ADR-005: JSON Serialization Format
author | revision |
---|---|
Jure Kukovec | 1.1 |
This ADR documents our decision on serializing the Apalache internal representation (IR) as JSON. The purpose of introducing such a serialization is to expose the internal representation in a standardized format, which can be used for persistent storage, or for analysis by third-party tools in the future.
1. Serializable classes
The following classes are serializable:
-
TLA+ expressions (see TlaEx) and subclasses thereof:
- Named expressions
NameEx
- Literal values
ValEx
for the following literals:- Integers
TlaInt
- Strings
TlaStr
- Booleans
TlaBool
- Decimals
TlaDecimal
- Integers
- Operator expressions
OperEx
- LET-IN expressions
LetInEx
- Named expressions
-
TLA+ declarations (see TlaDecl) and subclasses thereof:
- Variable declarations
TlaVarDecl
- Constant declarations
TlaConstDecl
- Operator declarations
TlaOperDecl
- Assumption declarations
TlaAssumeDecl
- Theorem declarations
TlaTheoremDecl
- Variable declarations
-
TLA+ modules, see TlaModule
2. Disambiguation field
Every serialization will contain a disambiguation field, named kind
. This field holds the name of the class being serialized. For example, the serialization of a NameEx
will have the shape
{
"kind": "NameEx"
...
}
3. Serializing tagged entities
Serializations of entities annotated with a TypeTag
will have an additional field named type
, containing the type of the expression (see ADR-002, ADR-004 for a description of our type system and the syntax for types-as-string-annotations respectively), if the tag is Typed
, or Untyped
otherwise. For example, the integer literal 1
is represented by a ValEx
, which has type Int
and is serialized as follows:
{
"kind": "ValEx",
"type": "Int"
...
}
in the typed encoding, or
{
"kind": "ValEx",
"type": "Untyped"
...
}
in the untyped encoding.
4. Source information
Entities in the internal representation are usually annotated with source information, of the form {filename}:{startLine}:{startColumn}-{endLine}:{endColumn}
, relating them to a file range in the provided specification (from which they may have been transformed as part of preprocessing).

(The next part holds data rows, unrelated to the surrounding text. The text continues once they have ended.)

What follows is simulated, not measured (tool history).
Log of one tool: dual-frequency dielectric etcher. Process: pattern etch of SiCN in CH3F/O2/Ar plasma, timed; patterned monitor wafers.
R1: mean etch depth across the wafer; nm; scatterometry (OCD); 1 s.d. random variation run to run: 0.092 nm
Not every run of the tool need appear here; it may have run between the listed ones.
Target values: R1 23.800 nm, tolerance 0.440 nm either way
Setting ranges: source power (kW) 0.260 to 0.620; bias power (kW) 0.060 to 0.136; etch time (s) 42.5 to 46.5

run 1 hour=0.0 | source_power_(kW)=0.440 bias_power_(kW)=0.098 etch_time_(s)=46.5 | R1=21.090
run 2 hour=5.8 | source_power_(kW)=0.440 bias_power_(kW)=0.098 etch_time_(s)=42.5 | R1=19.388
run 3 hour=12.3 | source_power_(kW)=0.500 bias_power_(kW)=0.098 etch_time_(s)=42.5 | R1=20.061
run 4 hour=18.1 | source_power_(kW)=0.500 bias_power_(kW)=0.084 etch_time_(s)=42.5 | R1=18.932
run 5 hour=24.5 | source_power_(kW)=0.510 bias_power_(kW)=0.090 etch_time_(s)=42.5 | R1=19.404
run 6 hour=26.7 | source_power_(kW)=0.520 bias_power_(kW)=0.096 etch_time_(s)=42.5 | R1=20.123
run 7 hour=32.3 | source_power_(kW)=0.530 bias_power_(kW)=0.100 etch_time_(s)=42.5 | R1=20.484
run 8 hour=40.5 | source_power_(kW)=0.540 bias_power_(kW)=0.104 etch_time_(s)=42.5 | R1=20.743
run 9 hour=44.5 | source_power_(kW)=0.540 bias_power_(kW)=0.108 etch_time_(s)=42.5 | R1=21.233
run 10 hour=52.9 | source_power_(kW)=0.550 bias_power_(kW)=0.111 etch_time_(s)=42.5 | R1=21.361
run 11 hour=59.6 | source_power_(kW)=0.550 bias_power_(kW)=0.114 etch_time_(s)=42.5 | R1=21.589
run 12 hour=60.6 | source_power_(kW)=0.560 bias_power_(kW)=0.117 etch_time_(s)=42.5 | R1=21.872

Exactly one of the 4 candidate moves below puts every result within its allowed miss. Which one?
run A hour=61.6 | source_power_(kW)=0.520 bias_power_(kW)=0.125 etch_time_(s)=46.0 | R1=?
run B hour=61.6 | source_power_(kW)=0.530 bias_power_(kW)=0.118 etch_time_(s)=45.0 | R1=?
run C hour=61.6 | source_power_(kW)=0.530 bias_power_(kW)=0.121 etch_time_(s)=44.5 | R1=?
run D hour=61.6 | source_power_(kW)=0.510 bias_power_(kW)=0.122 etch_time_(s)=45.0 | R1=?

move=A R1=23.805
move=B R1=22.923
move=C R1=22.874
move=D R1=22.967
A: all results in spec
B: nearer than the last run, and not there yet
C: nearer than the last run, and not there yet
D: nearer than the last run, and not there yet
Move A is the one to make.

JSON encodings may, but are not required to, contain a source
providing this information, of the following shape:
{
"source": {
"filename" : <FILENAME>,
"from" : {
"line" : <STARTLINE>,
"column" : <STARTCOLUMN>
},
"to" : {
"line" : <ENDLINE>,
"column" : <ENDCOLUMN>
}
}
}
or
{
"source": "UNKNOWN"
}
if no source information is available (e.g. for expressions generated purely by Apalache).
Serializations generated by Apalache are always guaranteed to contain a source
field entry.
Example:
{
"kind" : "NameEx",
"type" : "Int",
"name" : "myName",
"source": {
"filename" : "MyModule.tla",
"from" : {
"line" : 3,
"column" : 5
},
"to" : {
"line" : 3,
"column" : 10
}
}
}
5. Root wrapper
JSON serializations of one or more TlaModule
objects are wrapped in a root object with two required fields:
version
, the value of which is a string representation of the current JSON encoding version, shaped{major}.{minor}
, andmodules
, the value of which is an array containing the JSON encodings of zero or moreTlaModule
objects
It may optionally contain a field "name" : "ApalacheIR"
.
This document defines JSON Version 1.0. If and when a different JSON version is defined, this document will be updated accordingly.
Apalache may refuse to import, or trigger warnings for, JSON objects with obsolete versions of the encoding in the future.
Example:
{
"name": "ApalacheIR",
"version": "1.0",
"modules" = [
{
"kind": "TlaModule",
"name": "MyModule"
...
},
...]
}
6. General serialization rules
The goal of the serialization is for the JSON structure to mimic the internal representation as closely as possible, for ease of deserialization.
Concretely, whenever a class declares a field fld: T
, its serialization also contains a field named fld
, containing the serialization of the field value.
For example, if TlaConstDecl
declares a name: String
field, its JSON serialization will have a name
field as well, containing the name string.
If a class field has the type Traversable[T]
, for some T
, the corresponding JSON entry is a list containing serializations of the individual arguments. For example, OperEx
is variadic and declares args: TlaEx*
, so its serialization has an args
field containing a (possibly empty) list.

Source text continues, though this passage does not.